Selecting data

The primary data filtering method of ModelSkill is the sel() method which is accesible on most ModelSkill data structures. The sel() method is a wrapper around xarray.Dataset.sel and can be used to select data based on time, location and/or variable. The sel() method returns a new data structure of the same type with the selected data.

TimeSeries data

Point and track timeseries data of both observation and model result kinds are stored in TimeSeries objects which uses xarray.Dataset as data container. The sel() method can be used to select data based on time and returns a new TimeSeries object with the selected data.

import modelskill as ms
o = ms.observation("../data/obs.nc", item="waterlevel", gtype='point')
o_1month = o.sel(time=slice("2018-01-01", "2018-02-01"))
o_1month
<PointObservation>: obs
Location: nan, nan
Time: 2018-01-01 00:00:00 - 2018-02-01 23:00:00
Quantity:  []

Comparer objects

The Comparer and ComparerCollection objects hold matched data from observations and model results, enabling you to evaluate model performance effectively. These objects provide intuitive methods to filter and query data based on time, model, quantity, or spatial criteria.

The primary methods for filtering the data are:

  • sel(): Use for structured selections based on time, model, or spatial boundaries.
  • where(): Use for conditional filtering based on logical criteria.
  • query(): Use for flexible, expression-based filtering in a pandas-like style.
Observation and model data
o = ms.observation("../data/SW/HKNA_Hm0.dfs0", item=0,
                    x=4.2420, y=52.6887,
                    name="HKNA")
m1 = ms.model_result("../data/SW/HKZN_local_2017_DutchCoast.dfsu", 
                      item="Sign. Wave Height",
                      name="m1")
m2 = ms.model_result("../data/SW/CMEMS_DutchCoast_2017-10-28.nc", 
                      item="VHM0",
                      name="m2")
cmp = ms.match(o, [m1, m2])

sel() method

The sel method allows you to select data based on specific criteria such as time, model name, or spatial area. It returns a new Comparer object with the selected data. This method is highly versatile and supports multiple selection parameters, which can be combined.

Syntax: Comparer.sel(model=None, time=None, area=None)

Parameter Type Description Default
model str, int, or list Model name or index. Selects specific models. None
time str, datetime, or slice Specific time or range for selection. None
area list of float or Polygon Bounding box [x0, y0, x1, y1] or a polygon area filter. None

Example 1: Selecting data by time

cmp_12hrs = cmp.sel(time=slice('2017-10-28', '2017-10-28 12:00'))
cmp_12hrs
<Comparer>
Quantity: Significant wave height [m]
Observation: HKNA, n_points=66
Model(s):
0: m1
1: m2

This selects data within the specified time range.

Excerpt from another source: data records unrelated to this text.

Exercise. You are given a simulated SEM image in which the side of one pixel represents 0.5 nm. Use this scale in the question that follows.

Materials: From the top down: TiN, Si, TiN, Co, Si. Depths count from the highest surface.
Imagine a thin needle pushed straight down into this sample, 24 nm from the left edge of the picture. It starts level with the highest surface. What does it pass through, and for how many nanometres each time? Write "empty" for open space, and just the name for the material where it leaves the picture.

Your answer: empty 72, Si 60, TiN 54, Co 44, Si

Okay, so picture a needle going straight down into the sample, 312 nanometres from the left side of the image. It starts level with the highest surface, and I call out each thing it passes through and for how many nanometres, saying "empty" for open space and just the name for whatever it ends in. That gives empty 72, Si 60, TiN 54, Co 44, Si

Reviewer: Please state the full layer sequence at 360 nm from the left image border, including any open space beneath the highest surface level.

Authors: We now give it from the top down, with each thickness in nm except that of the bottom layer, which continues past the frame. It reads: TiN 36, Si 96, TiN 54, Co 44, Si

Example 2: Selecting a specific model

cmp_m1 = cmp.sel(model='m1')
cmp_m1
<Comparer>
Quantity: Significant wave height [m]
Observation: HKNA, n_points=120
Model(s):
0: m1

This filters the data to include only the model named “m1”.

Example 3: Selecting a spatial area

cmp_area = cmp.sel(area=[4.0, 52.5, 5.0, 53.0])

This filters the data within the bounding box defined by [x0, y0, x1, y1].

where() method

The where method is used to filter data conditionally. It works similarly to xarray’s where method and returns a new Comparer object with values satisfying a given condition. Other values will be masked (set to NaN).

Syntax: Comparer.where(cond)

Parameter Type Description
cond bool, np.ndarray, or xr.DataArray Condition to filter values (True or False).

Example 4: Filtering data conditionally

cmp.where(cmp.data.Observation > 3)
<Comparer>
Quantity: Significant wave height [m]
Observation: HKNA, n_points=52
Model(s):
0: m1
1: m2

This filters out any rows where the observation values are not greater than 3.

Example 5: Multiple conditions

cmp.where((cmp.data.m1 < 2.9) & (cmp.data.Observation > 3))
<Comparer>
Quantity: Significant wave height [m]
Observation: HKNA, n_points=8
Model(s):
0: m1
1: m2

This filters the data to include rows where m1 < 2.9 and Observation > 3.0.

query() method

The query method uses a pandas.DataFrame.query-style syntax to filter data based on string-based expressions. It provides a flexible way to apply complex filters using column names and logical operators.

Syntax: Comparer.query(query)

Parameter Type Description
query str Query string for filtering data.

Example 6: Querying data

cmp.query("Observation > 3.0 and m1 < 2.9")
<Comparer>
Quantity: Significant wave height [m]
Observation: HKNA, n_points=8
Model(s):
0: m1
1: m2

This filters the data where Observation is greater than 3.0 and m1 is less than 2.9.


Skill objects

The skill() and mean_skill() methods return a SkillTable object with skill scores from comparing observation and model result data using different metrics (e.g. root mean square error). It returns a SkillTable object, which wraps a pandas.DataFrame and organizes the skill scores for further filtering, visualization, or analysis.

The resulting SkillTable object provides several methods to facilitate filtering and formatting: - sel(): Select specific models or observations. - query(): Apply flexible conditions with pandas-like queries.

sk = cmp.skill(metrics=["rmse", "mae", "si"])
sk
n rmse mae si
model observation
m1 HKNA 120 0.190451 0.155128 0.060252
m2 HKNA 120 0.574975 0.525915 0.080212

Example 7: Select model

sk.sel(model='m1')
model observation n rmse mae si
0 m1 HKNA 120 0.190451 0.155128 0.060252

Here, sk contains skill scores for all models, and sk_m1 filters the results to include only model “m1”. Observations can be selected in the same way.

Example 8: Querying skill scores

sk_high_rmse = sk.query("rmse > 0.3")
sk_high_rmse
n rmse mae si
model observation
m2 HKNA 120 0.574975 0.525915 0.080212

This filters the SkillTable to include only rows where the root mean square error (RMSE) exceeds 0.3.

Example 9: Accessing and visualizing specific metrics

sk_rmse = sk.rmse
sk_rmse
rmse
model observation
m1 HKNA 0.190451
m2 HKNA 0.574975
sk_rmse.plot.bar(figsize=(5,3))

The rmse attribute directly accesses the RMSE column from the SkillTable, which can then be plotted or analyzed further.